Robot drawn triangles¶
(with given side lengths)
The aim of the lesson is to show the correlation between IT (programming) and geometry. Students practise drawing triangles already in primary school. They need a ruler and a compass to do it. Their task is to program a robot that would draw triangles? The robot has no compass nor ruler. After reflection, it turns out that it is a difficult and multi-stage task for the robot to do.
Prerequisite¶
What students should know before
mathematical formulas for the areas of triangles (e.g. Heron’s formula),
properties of triangles (triangle inequality),
trigonometric functions,
basics of programming EV3 robots in Python,
law of cosine (it is not necessary).
Time constraints:
3-4 hrs
Preparing For This Tutorial:¶
The LEGO Mindstorm EV3 Robot that coincides with this tutorial comes from building specific sections found in the LEGO Mindstorm Education Core Set building instructions. You will need to build the main body for the robot (I’ll refer to use the Driving Base), plus a gyro sensor.
Effects¶
Mathematic
After these lessons students are able to:
use of mathematical formulas in programming,
search for analogies in the program code,
test and search for errors in the program’s code,
do modification of algorithms,
remove programming and algorithmic errors.
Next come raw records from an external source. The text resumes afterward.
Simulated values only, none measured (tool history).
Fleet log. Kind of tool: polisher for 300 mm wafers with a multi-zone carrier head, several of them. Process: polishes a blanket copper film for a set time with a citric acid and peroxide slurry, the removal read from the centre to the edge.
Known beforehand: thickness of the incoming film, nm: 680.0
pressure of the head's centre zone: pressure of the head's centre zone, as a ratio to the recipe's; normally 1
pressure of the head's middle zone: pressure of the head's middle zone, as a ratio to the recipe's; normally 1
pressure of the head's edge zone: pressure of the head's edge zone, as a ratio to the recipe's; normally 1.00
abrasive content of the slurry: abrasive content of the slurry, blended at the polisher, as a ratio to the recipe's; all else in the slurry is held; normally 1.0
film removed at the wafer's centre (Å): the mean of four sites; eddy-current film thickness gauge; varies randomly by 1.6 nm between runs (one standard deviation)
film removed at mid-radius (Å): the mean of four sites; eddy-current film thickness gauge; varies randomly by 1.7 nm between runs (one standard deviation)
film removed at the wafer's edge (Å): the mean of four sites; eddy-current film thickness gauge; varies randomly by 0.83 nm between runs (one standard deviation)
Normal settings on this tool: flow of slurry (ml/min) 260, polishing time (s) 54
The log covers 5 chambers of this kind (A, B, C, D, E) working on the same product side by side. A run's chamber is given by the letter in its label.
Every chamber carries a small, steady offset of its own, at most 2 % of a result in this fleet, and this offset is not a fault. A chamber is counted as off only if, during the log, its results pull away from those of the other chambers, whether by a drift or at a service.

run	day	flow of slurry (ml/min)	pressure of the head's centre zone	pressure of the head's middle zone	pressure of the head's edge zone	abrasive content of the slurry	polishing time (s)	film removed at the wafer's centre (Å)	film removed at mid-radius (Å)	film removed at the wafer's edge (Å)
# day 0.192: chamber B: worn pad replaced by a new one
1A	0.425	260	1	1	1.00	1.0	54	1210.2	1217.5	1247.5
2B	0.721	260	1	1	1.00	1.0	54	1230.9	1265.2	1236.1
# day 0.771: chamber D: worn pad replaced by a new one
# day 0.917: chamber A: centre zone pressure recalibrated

Computer science - This lesson will tell students how to create the program using a gyro sensor.
Exercise¶
How to program a robot to draw triangles?
Example solution¶
We need to determine the length unit for the robot. The motor rotation at a specific speed (unit of length) will serve to measure the length. Instead of using a compass, we calculate the interior angles of the triangle. The robot will rotate with the supplementary angles.
Input date
How do I input the side lengths into the EV3 Robot?
We can use the display and buttons of the Intelligent Brick.
Below is an example of input variable values.
#!/usr/bin/env python3
# import
from ev3dev.ev3 import \*
from time import sleep
import ev3dev.auto as ev3
import os
os.system('setfont Lat15-TerminusBold14')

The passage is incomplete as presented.